> Edit and Continue is not for professional programmers
Then I prefer to be called an amateur, as I really like using that feature, instead of loosing my debugging context and starting everything from scratch, some times spending several minutes trying to replicate the issue that landed me there.
Not sure if I'm reading incorrectly into the tone of your response, but, for context, 'SteveJS was a developer on that feature, as he says elsewhere in the comment tree.
I think it is more than fine to use Edit and Continue as a professional. I’m acknowledging the trade offs and making an argument meant to be heard by a resistant audience that is likely to be the ones making the tool.
E&C is a useful tool, just like a debugger in general is a useful tool, despite early enthusiasm for unit testing having people claim you shouldn’t use debuggers anymore, but instead write unit tests to debug every issue. E&C can be misused. If i was using C# i would take generics over edit and continue if I could only have one, but I definitely prefer to have both.
The theory behind using personas is you get a better tool or solution by highly focusing on a concrete user rather than spread around a bunch of features across every possible customer. What i expressed is what is necessary to ‘get through’ to someone who hasn’t read a book like ‘the inmates are running the asylum’. That was true of many in Devdiv back at that time. UX is now recognized more firmly as a separable highly valued skill. If you read and understand the persona and still think ‘i’m a programmer, this is a dev tool, my opinion is more import than what the persona would want .. that is the audience for the above. I think that is what is present in the comment to which i was replying, so i was attempting to put it in those terms.
I do believe it is helpful to understand who a tool is designed for to see why it works as it does. Edit and continue when done well is incredibly ‘safe’. It does what you expect every single time, even if you don’t know how it is doing it.
A good example where there is a hard choice is changing a linq statement. To make E&C in a dev tool that holds true to ‘what is on the page is what runs’ you need to violate aspects of how deferred execution works. If the closure was already captured are all existing instances of them going back to the source as it is on the page now or the source as it was when when captured? I have a strong opinion that it should be the source on the page now to build a good E&C, but that choice is detrimental to learning what is happening with any type of deferred execution. The cost of implementation for my opinion is also probably two or more orders of magnitude in effort.

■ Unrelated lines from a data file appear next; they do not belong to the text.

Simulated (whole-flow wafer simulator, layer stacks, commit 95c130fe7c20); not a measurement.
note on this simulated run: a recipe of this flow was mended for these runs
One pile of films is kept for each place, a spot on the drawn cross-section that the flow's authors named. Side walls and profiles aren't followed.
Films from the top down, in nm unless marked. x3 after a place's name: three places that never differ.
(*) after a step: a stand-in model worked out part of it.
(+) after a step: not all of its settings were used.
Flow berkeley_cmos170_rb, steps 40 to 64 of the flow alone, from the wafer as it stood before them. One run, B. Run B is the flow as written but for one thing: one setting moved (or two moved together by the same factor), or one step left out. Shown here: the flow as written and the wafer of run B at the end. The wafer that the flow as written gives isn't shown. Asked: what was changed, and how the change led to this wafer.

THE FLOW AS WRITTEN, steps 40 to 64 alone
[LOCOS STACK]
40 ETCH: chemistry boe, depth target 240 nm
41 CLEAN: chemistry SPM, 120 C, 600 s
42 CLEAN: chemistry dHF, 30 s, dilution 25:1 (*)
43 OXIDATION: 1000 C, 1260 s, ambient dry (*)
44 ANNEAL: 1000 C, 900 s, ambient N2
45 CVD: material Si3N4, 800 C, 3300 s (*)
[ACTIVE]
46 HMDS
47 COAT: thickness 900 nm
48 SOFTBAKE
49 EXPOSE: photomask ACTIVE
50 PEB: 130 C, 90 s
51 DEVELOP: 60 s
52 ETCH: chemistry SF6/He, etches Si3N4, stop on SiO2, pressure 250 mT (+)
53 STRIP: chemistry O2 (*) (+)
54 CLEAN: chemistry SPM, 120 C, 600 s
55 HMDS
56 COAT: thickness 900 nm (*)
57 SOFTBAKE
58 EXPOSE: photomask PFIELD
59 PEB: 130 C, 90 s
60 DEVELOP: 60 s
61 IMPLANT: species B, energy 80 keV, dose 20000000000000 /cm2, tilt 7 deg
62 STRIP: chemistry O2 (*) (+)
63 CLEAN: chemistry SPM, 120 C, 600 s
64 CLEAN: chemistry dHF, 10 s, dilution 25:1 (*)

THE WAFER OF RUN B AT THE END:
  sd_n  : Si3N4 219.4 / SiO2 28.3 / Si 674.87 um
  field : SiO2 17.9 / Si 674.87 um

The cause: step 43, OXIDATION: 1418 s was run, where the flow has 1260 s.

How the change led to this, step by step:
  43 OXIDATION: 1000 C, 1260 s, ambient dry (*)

I also think ‘non-professionals’ should be able to program and get to something that works. Particularly in people who write developer tools the bigger chore is gaining empathy for people who deserve to program, but simply aren’t making infrastructure. My reply is counterproductive in trying to model proper empathy so thank you for calling that out.
Then I prefer to be called an amateur, as I really like using that feature, instead of loosing my debugging context and starting everything from scratch, some times spending several minutes trying to replicate the issue that landed me there.